Powering a country is not easy work. It may seem like a simple task for a relatively small country like the UK, but when you don’t have the landmass, or the right kind of geography, it can be complicated.
The UK produces around a third of what’s needed from its surrounding seas but needs to rely on outside sources as well. The gap is mostly filled by pipelines from other countries, but liquefied natural gas, or LNG for short, helps bring up the rear so that the UK has just enough. And gas is quite important there, since most days between 30-50% of the UK’s electricity is generated by gas.
It’s all there in the name, but simply put, LNG is a gas that has been liquefied so that it can be transported easily across oceans where pipelines may not be able to reach.
Although scientists had been attempting to change gas into liquid since the 17th century, it wasn’t until 1908 that they succeeded in liquefying all gases. Soon after, in 1915, a method for storing gases at very low temperatures was patented. Then, in 1937, another patent came along, one that allowed for large-scale liquefaction of gas.

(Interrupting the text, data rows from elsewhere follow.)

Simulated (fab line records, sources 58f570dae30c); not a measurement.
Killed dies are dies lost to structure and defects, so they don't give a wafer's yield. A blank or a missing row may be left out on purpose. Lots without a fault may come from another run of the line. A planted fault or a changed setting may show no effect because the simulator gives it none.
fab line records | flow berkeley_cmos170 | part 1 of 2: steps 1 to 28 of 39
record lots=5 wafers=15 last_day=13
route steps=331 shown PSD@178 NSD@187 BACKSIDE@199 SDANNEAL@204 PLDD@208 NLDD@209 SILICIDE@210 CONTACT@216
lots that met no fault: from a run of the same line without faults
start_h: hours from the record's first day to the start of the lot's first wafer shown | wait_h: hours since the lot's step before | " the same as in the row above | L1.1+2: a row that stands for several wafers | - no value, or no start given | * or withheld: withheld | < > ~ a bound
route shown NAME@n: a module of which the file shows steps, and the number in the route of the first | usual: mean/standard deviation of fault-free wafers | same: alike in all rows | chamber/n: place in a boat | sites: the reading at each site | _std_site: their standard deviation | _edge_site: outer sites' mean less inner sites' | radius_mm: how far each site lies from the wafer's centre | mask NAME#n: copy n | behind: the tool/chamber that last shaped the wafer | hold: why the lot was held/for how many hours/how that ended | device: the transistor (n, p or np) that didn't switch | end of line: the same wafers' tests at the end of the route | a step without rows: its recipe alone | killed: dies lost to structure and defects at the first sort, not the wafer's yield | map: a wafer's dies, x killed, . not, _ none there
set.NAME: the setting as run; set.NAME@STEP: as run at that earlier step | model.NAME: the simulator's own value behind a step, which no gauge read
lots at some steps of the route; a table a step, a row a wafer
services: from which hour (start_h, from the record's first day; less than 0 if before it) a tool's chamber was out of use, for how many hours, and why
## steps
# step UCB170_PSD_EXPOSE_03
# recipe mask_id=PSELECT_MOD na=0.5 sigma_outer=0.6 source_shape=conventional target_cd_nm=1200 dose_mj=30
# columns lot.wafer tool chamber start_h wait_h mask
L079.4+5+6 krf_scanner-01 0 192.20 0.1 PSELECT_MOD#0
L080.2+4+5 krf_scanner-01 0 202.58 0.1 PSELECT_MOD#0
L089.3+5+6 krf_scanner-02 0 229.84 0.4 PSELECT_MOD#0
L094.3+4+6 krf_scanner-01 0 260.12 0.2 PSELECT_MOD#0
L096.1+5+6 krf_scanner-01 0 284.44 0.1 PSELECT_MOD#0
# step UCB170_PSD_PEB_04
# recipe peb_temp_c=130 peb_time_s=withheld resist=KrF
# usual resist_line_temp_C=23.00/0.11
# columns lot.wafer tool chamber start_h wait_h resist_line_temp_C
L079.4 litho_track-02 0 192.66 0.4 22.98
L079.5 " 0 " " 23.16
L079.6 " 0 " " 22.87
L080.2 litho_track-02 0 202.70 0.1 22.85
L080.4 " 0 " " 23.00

When natural gas is liquefied, first it is purified to contain mostly methane gas and some traces of other gases such as propane and butane. It is possible to have almost 100% methane, but certain countries prefer their LNG to have traces of other gases as they help their gas burn hotter.
After the purification process, which happens at an LNG plant, the methane is chilled to -162°C, turning the gas into a liquid. A small percentage of it is lost in the process as it is used to power the plant itself.
The LNG is then stored in storage tanks with plenty of insulation to keep the gas at its liquid state.
Since LNG is mainly shipped to countries where pipelines are not feasible, it is transported primarily over the water in specially insulated LNG tankers.
It is bought and sold both on long-term contracts and through “spot” buying.
Long-term LNG contracts typically last for 20-25 years and both the quantity and cost are fixed. The buyer is obliged to pay for the gas that has been delivered, whether or not they use all of it.
Spot buying, on the other hand, is “instantaneous”, bought on the same day at competitive prices. The highest bidder receives the shipment, and countries with the greatest demand are willing to pay whatever it takes to keep their energy supply secure.
With spot buying, a tanker may even be diverted mid-course to its destination. This tends to happen if an importer is experiencing some sort of crisis when demand jumps. They will offer a higher price for a shipment in order to divert the cargo to their shores. This is a rare occurrence but one that happens nonetheless.
There are currently 18 countries exporting LNG. Qatar, Australia, and Malaysia are the world’s biggest producers, and together they meet around 60% of global demand. Qatar has been holding on strongly to the position of the biggest exporter since 2006. In 2010 alone, they exported almost one-third of the world’s LNG. Australia looks to become the world’s number one LNG producer by the end of the year
Japan, China, and South Korea take the lead out of the 19 countries that import LNG. Japan became a major importer following the Fukushima nuclear disaster, which also led to Qatari exports increasing by 56% in 2011 over their last year’s levels.
The UK imports 13% of its gas via LNG tankers. The majority of the shipments come from Qatar, but in 2017, the UK also received cargoes from the US, Nigeria, the Dominican Republic, and Peru. In the last few months of 2017 and into 2018, LNG imports have reduced to one or two per month due to higher demand from countries such as China, India, South Korea, and Japan. Their demand is only expected to raise, especially since China and India are pushing heavily towards discouraging coal use.